The Scene: The crowd was not at all what you would expect for a band that started out on the Christian-dominated label Tooth & Nail Records. There were several men with face tattoos, one gentleman had a full scalp tattoo, and lots of people had full arm sleeve tattoos. Many people consider MxPx to be a Pop-Punk band, but the crowd looked pretty fierce last Thursday. The Facebook event page listed only 42 people attending one hour before the event, but the Bluebird was packed from the pit to the balcony at the beginning of the show. Although the website listed the event as being $20 at the door, the venue charged $27 instead, and many were annoyed at the upcharge. It had been almost two years since MxPx played in Denver but many eager fans braved the freezing temperatures, icy roads and dangerous driving conditions and paid the last-minute upcharge to see them again.
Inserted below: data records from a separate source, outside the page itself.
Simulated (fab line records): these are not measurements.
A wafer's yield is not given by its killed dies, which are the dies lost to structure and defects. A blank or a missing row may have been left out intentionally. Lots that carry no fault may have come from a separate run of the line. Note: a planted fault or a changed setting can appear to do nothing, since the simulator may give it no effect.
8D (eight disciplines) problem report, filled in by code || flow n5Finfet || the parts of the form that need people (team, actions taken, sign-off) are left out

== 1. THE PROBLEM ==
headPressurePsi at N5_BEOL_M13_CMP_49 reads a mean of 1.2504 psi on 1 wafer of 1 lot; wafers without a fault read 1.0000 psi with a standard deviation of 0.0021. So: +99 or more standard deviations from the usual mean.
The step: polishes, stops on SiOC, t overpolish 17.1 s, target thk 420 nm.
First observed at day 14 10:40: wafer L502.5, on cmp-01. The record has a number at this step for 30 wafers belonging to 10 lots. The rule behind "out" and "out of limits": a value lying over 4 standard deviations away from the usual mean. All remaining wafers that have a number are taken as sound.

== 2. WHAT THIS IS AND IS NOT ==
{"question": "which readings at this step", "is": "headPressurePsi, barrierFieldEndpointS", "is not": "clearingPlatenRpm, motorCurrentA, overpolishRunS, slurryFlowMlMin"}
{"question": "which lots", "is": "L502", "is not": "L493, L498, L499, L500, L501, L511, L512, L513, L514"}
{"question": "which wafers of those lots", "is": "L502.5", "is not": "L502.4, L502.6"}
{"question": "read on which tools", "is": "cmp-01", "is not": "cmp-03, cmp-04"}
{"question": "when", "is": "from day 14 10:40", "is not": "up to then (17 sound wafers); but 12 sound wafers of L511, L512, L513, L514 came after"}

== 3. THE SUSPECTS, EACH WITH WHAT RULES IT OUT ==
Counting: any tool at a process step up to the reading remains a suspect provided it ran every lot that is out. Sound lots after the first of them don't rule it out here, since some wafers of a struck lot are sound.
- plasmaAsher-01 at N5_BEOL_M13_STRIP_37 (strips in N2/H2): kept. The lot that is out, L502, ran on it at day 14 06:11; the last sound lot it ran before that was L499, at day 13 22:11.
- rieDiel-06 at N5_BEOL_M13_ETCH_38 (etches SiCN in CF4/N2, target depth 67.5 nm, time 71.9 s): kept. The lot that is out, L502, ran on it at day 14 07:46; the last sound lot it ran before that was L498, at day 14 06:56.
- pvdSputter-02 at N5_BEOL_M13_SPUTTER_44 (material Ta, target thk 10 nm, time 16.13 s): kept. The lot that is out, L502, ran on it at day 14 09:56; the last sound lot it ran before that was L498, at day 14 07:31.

Opener: The Potato Pirates. The usual Potato Pirates “fan club” was surprisingly absent that evening; there were no studded outfits and only a few people sported Mohawks. Most shows the Denver band plays are packed with teenyboppers who seem to only like The Potato Pirates–they usually leave before the main act. Singer/guitarist Vinny Capaldo-Smith even asked the crowd if anyone had seen them perform before; most of the fans they usually play for sport the band’s logo on anything they can, leaving no question as to which band they were supporting. The band’s set list was solid; they played some crowd favorites like “Work Horse” and “Fuck the Radio,” a new song called “Thinkin’ Bout Drinkin’” and the often asked for but seldom played track “Williams Street.” The Potato Pirates played with even more energy than usual. The sound system was great, Capaldo-Smith’s lyrics were clear, however Scott Risch’s (vocals, bagpipes, keg drum) microphone could’ve been louder. Andrew Williams’ (bass) and Steve Stackhouse’s (drums) microphones were the perfect volume; their sound shook the wood floor of the venue without reverberating in your ears. The band had great stage presence. At one point Risch jumped into the pit while singing, shoving several people around him. The Potato Pirates finished with “A Lesser Man,” a great track with an amazing performance by Risch on the bagpipes. Even though some of the crowd was unfamiliar with the music, the band had the whole crowd dancing around to Stackhouse’s superb drumming and chanting when appropriate.
Opener: Allister. The Back to the Future theme song played as the Chicago-based band Allister arrived onstage, perhaps alluding to the band’s three-year hiatus, which ended in 2010. They started their set with the “Scratch,” a great song to start a great set with (the popular track was featured on the video game Project Gotham Racing 2). The pit area of the venue was packed mainly with girls, which is rare for Punk shows in general, but a common site for Pop-Punk bands. It was the first time the band played at the Bluebird and eight years since they played Denver in general, playing last with the band Mest. The area around the stage was filled with dedicated fans, singing along to all their favorite lyrics, but looking past them there were many people who didn’t seem to know any of the band’s music. Allister had great energy; one guitarist, Kyle Lewis, threw his guitar over his shoulder and the members jumped around stage, they looked as though they were having a genuinely good time. This was enough to get the crowd going, people were dancing and the crowd clapped appropriately during “Runaway.”
MxPx: The Bremerton, Washington based band MxPx played an awesome set Thursday night; many of the songs they played were from the album Life in General, including “Andrea,” “Move to Bremerton,” “Middlename,” “I’m Ok, You’re Ok,” and “Chick Magnet.” During the middle of the set, all the musicians in the band except Mike Herrera (vocals, bass) filed offstage, allowing him to do a solo acoustic performance. He played “Dead Man Walking,” a track from his other band, Tumbledown. This second band is labeled as Alternative Country, but the solo performance didn’t have the Country twang that Tumbledown performs with, just Herrera’s sweet and soulful voice, which hasn’t changed much over the past 21 years. Herrera also played a cover of the Rancid song “Olympia WA,” a song about a hanging out in a city an hour away from Herrera’s hometown of Bremerton. They also played “Screw Loose,” “Wrecking Hotel Rooms,” and “Lucky Guy.”
Herrera does a weekly podcast, and is very comfortable in front of a microphone; he talked and joked with the crowd throughout the show, garnering laughs when he mentioned that he went to the infamous Denver restaurant Casa Bonita, saying he didn’t get sick because he didn’t eat the food. The band walked offstage one more time during the set. Fans chanted “MxPx,” hoping for an encore, a request that the band obliged, finishing the set with “Doing Time,” and finally “Punk Rawk Show.” The band played all the crowd favorites, even some requests, and everyone left with giant smiles on their faces, ecstatic to have seen such an underrated but highly influential band.